The World without Some of Us

I’ve just finished reading a book called The World Without Us. It’s riveting stuff. Author Alan Weisman imagines everyone just vanishing, a bit like the rest of the family when you say “Time to do the washing up.” Everything is abandoned, just as it is: dirty dishes, nuclear waste dumps, the whole shebang. Left to its own devices nature carries on, casually reclaiming cities and getting rid of poodles. In the blink of an epoch, the Empire State Building becomes the biggest pigeon loft no one will ever see.

I like it.

On reflection, maybe the “us” is a bit much, encompassing “me” as it does. It might be better if the vanishing happened in stages. Perhaps it could start cautiously, maybe with David Beckham. Within moments of his vanishing the posh end of the men’s underwear market would begin to disintegrate. Intimately Beckham fragrances would become, well, intermittent before dissipating entirely. In a few weeks the tabloids and celebrity magazines would shrink to shadows of their former selves, reduced to scavenging for gossip on the fringes of the World Economic Forum. The world without Beckham would be a very scary place, at least for metrosexuals.

Once the aftershocks in the fashion and football worlds had subsided we might imagine something a trifle more ambitious.

Perhaps the makers of TV reality shows could oblige the rest of us by taking a giant leap into non-existence. Even if that didn’t do much in the way of restoring the planet’s natural equilibrium it would at least make way in the broadcasting schedules for more cerebral stuff. That can only be good. Desert islands could resume their role in our consciousness as places of romance and solitude, uncluttered by hordes on unkempt bodies, belching and bitching around the fire about whether to vote off Simon or Samantha. The tribe has spoken – clear off the lot of you. Fat people could lose weight in private and not force the rest of us to endure revolting close-ups of the jelly-like undulations flowing up and over their tent-sized undergarments.

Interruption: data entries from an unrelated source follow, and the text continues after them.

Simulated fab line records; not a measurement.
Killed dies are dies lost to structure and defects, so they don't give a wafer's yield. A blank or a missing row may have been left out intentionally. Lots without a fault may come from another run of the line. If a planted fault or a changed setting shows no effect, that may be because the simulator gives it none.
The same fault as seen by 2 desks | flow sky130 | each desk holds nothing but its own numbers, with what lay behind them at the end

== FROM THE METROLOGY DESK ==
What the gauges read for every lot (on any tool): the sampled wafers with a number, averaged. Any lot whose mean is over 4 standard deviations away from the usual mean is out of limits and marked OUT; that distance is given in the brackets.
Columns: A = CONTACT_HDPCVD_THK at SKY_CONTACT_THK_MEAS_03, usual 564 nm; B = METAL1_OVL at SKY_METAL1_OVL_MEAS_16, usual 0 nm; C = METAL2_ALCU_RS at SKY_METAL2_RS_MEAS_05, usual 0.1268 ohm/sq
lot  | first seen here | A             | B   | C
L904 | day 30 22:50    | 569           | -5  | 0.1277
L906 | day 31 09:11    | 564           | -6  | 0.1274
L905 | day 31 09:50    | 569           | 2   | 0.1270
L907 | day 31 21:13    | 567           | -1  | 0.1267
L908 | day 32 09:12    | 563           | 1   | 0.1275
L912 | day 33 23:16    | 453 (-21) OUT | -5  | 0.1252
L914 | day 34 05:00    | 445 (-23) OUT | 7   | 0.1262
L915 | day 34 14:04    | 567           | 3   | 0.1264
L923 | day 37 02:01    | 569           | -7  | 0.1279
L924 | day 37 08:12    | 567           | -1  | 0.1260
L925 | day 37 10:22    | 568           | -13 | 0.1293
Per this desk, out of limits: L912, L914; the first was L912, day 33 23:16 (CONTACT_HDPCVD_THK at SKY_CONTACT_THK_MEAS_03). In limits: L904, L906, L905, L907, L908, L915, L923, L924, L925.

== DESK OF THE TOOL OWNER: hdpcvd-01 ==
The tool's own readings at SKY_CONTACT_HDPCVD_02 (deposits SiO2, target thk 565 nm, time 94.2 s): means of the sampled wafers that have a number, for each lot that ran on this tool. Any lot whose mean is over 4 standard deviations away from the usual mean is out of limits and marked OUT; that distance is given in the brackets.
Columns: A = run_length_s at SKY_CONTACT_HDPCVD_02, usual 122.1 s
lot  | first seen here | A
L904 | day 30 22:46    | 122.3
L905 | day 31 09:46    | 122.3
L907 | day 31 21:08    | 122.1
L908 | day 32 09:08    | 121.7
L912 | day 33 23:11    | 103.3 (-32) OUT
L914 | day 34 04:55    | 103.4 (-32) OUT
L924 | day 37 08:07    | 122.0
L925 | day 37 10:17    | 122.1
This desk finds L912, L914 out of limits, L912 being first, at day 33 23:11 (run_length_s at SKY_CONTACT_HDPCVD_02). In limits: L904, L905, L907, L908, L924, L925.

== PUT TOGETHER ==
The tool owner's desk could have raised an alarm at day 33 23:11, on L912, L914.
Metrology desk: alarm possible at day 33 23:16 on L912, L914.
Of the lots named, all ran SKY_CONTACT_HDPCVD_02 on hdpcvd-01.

All the Spokespersons in the world could vanish next. At first there would be no discernable difference, of course, but after a few days honesty would begin reclaiming the ravaged landscape of public discourse. Stripped of their anonymity, government leaders and the heads of large corporations would have to start telling the truth, or at least start getting caught out in their own lies. Irresistible winds of genuine accountability would sweep through high offices, undoing the tangled underbrush of deceit and deniability so characteristic of mean-minded human endeavour.

Nature would really be into its stride by then. Self-righteous religious fanatics could follow the Spokespersons onto the oblivion bus, to the accompaniment of a mighty sigh of divine relief. The world would soon be restored to a near pristine moral state where folk don’t assume that God condones mass murder and other assorted perversions. I’m surprised He hasn’t thought of that already, the vanishing thing, I mean. He wouldn’t have had to put up with all those loony prayers from people with straggly beards demanding approval for the latest beheading of some luckless foreign aid worker.

And why stop there. Now that I come to think of it, planet earth would be much better off without my neighbour up the road with the noisy lawnmower and the yapping dog. Let the weeds and the worms reclaim his pristine grassy patch with its irritatingly neat herbaceous border, and let a natural silence settle one more on our benighted suburb. And who needs that woman who keeps writing me rude letters about trivial accounts she claims are overdue. Or those halfwits who write vitriolic stuff for magazines or on the internet, using the opportunity to air their own warped opinions and petty dislikes.

Hang on a minute. That last one sounds vaguely familiar. On second thoughts, maybe...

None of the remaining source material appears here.